The problem is not only theoretical, it is also quite practical. As protocols have been built in the past few years by companies with commercial demands, there has been growing concern that unfriendly protocols will begin to hurt the Internet.

An early example was a feature added by Netscape to their browser—the ability to download several files at the same time. The Netscape engineers discovered that if you downloaded embedded images in parallel, rather than one at a time, the whole page would load faster and users would be happier. But there was a question: was this usage of bandwidth fair? Not only does it tax the server to have to send out more images simultaneously, but it creates more TCP channels and sidesteps TCP’s congestion algorithms. There was some controversy about this feature when Netscape first introduced it, a debate quelled only after Netscape released the client and people discovered in practice that the parallel download strategy did not unduly harm the Internet. Today this technique is standard in all browsers and goes unquestioned. The questions have reemerged at the new frontier of "download accelerator” programs that download different chunks of the same file simultaneously, again threatening to upset the delicate management of Internet congestion.

A more troubling concern about congestion management is the growth of bandwidth-hungry streaming broadband media. Typical streaming media applications do not use TCP, instead favoring custom UDP-based protocols with their own congestion control and failure handling strategies. Many of these protocols are proprietary; network engineers do not even have access to their implementations to examine if they are TCP-friendly. So far there has been no major problem. The streaming media vendors seem to be playing by the rules, and all is well. But fundamentally the system is brittle, and either through a mistake or through greed the Internet’s current delicate cooperation could be toppled.
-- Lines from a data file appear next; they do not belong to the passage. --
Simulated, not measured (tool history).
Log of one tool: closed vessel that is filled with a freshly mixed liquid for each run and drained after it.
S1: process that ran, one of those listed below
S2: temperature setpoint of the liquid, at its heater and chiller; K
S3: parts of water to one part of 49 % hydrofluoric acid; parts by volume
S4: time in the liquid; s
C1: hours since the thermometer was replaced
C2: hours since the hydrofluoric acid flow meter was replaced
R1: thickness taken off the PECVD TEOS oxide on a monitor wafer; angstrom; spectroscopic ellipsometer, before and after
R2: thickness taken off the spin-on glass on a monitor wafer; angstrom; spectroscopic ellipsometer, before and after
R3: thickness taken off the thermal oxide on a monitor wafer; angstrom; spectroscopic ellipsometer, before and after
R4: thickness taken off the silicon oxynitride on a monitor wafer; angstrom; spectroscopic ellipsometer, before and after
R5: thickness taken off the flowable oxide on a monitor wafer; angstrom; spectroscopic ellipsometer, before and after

What do spam and the TCP rate algorithm have in common? They both demonstrate that the proper operation of the Internet is fragile and requires the cooperation of everyone involved. In the case of TCP, the system has mostly worked and the network has been preserved. In the case of spam, however, the battle has been lost and unsocial behavior is with us forever. The lesson for peer-to-peer system designers is to consider the issue of polite behavior up front. Either we must design systems that do not require cooperation to function correctly, or we must create incentives for cooperation by rewarding proper behavior or auditing usage so that misbehavior can be punished.

Firewalls, dynamic IP, NAT: The end of the open network

At the same time that the cooperative nature of the Internet was being threatened, network administrators implemented a variety of management measures that resulted in the Internet being a much less open network. In the early days of the Internet, all hosts were equal participants. The network was symmetric—if a host could reach the Net, everyone on the Net could reach that host. Every computer could equally be a client and a server. This capability began to erode in the mid-1990s with the deployment of firewalls, the rise of dynamic IP addresses, and the popularity of Network Address Translation (NAT).

As the Internet matured there came a need to secure the network, to protect individual hosts from unlimited access. By default, any host that can access the Internet can also be accessed on the Internet. Since average users could not handle the security risks that resulted from a symmetric design, network managers turned to firewalls as a tool to control access to their machines.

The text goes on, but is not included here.